How long a term should I take in my real estate mortgage?
The question is as old as the mortgage market. The “basic” answer is that the length of the term should be just long enough that the payment is not a strain on your personal finance, but gets you out of debt as quckly as possible.
Taking a look at the mortgage rates provided by Fifth Third Bank’s Bill Channell on Friday afternoon, we see the difference in a 15- and 30-year fixed rate conventional mortgage based on dollars and cents.
| Description | 30% Conventional | 15% Conventional |
|---|---|---|
| Purchase Price | $125,000 | $125,000 |
| Interest Rate | 5.125% | 4.625% |
| Down Payment (20%) | $25,000 | $25,000 |
| Payment | $544.49 | $771.40 |
| Total Payments | $196,015.31 | $138,851.49 |

Balancing your family's budget is the only way to select a mortgage product. (art by ivan petrov)
Okay, so we assumed 20% downpayment to avoid introducing private-mortgage insurance (PMI) into the equation.
The first-thing we notice is that by going 15 extra years on your mortgage you’ll save 29 percent, or $226.91, per month. However that “benefit” will also cost you nearly $60,000 in extra interest charges.
If you are a follower of David Ramsey, then you’ll know his response would be to go with the 15-year loan and put yourself in a financial position to pay it off quicker. Ramsey and those like him are “interest avoiders” and will do anything to avoid paying extra – or any – interest on purchases.
While this is a noble concept, there is another side to the coin — those that have to keep the budget in mind. If I was independently wealthy, then it would be easy to hand-out the advise of the interest avoiders, but for the majority of Americans the concept is “will it work within my monthly budget”. I realized just how prevelant this had become when I recently was looking at a new car and they wouldn’t give me a price, but only the cost per month.
Which is better?
Well like I have to say a lot on here — that depends on your situation. Do you want chocolate or vanilla? Well now that you’ve selected chocolate do you want the Ghiradeli or the local-store brand? Each one has its benefits and can be beneficial to you — but it just depends on what is best for your financial situation at today and into the future.

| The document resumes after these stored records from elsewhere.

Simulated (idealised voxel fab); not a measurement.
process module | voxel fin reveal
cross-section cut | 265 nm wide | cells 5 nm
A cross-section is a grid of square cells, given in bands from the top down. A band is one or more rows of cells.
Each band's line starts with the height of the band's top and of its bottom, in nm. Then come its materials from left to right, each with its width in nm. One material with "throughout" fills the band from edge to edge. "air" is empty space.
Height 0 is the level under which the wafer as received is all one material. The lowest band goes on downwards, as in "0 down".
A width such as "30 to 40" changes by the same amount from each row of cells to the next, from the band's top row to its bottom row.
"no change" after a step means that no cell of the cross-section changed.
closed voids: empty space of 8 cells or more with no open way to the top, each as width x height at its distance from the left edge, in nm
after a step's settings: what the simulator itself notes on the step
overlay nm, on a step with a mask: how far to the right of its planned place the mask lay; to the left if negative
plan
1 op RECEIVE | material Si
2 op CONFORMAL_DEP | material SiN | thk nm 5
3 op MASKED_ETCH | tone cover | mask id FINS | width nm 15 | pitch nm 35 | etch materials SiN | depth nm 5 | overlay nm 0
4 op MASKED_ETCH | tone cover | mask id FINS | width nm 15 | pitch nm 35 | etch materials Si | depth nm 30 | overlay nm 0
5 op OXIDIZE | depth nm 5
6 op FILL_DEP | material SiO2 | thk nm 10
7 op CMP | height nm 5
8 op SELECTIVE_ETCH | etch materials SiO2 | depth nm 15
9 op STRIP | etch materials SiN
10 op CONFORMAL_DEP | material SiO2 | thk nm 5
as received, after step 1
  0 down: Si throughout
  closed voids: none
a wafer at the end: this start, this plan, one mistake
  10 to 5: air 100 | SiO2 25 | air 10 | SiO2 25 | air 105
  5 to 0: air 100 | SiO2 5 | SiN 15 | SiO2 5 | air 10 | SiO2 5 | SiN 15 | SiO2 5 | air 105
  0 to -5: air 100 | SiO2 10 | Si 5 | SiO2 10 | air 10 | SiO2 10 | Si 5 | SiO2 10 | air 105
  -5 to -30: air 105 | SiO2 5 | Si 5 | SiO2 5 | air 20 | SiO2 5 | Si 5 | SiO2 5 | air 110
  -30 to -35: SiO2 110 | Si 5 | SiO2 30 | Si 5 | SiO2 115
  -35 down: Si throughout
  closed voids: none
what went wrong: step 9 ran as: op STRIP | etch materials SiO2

We are so use to seeing the 15 or 30 year option that we completely forget about a 20 year option. A 20 year loan right now would put the payment at around $660 a month. This option cuts 10 years from the 30 year option and the payments won’t make your budget as tight as a 15 year option. I still prefer the 15 but I think the 20 should be considered.
I agree with Bryan, I think some buyers get so consumed by ‘whatever is cheaper’ in a monthly payment that they don’t see the long term savings of paying just a few more dollars a week. I wish more lenders took the time to spell these options out.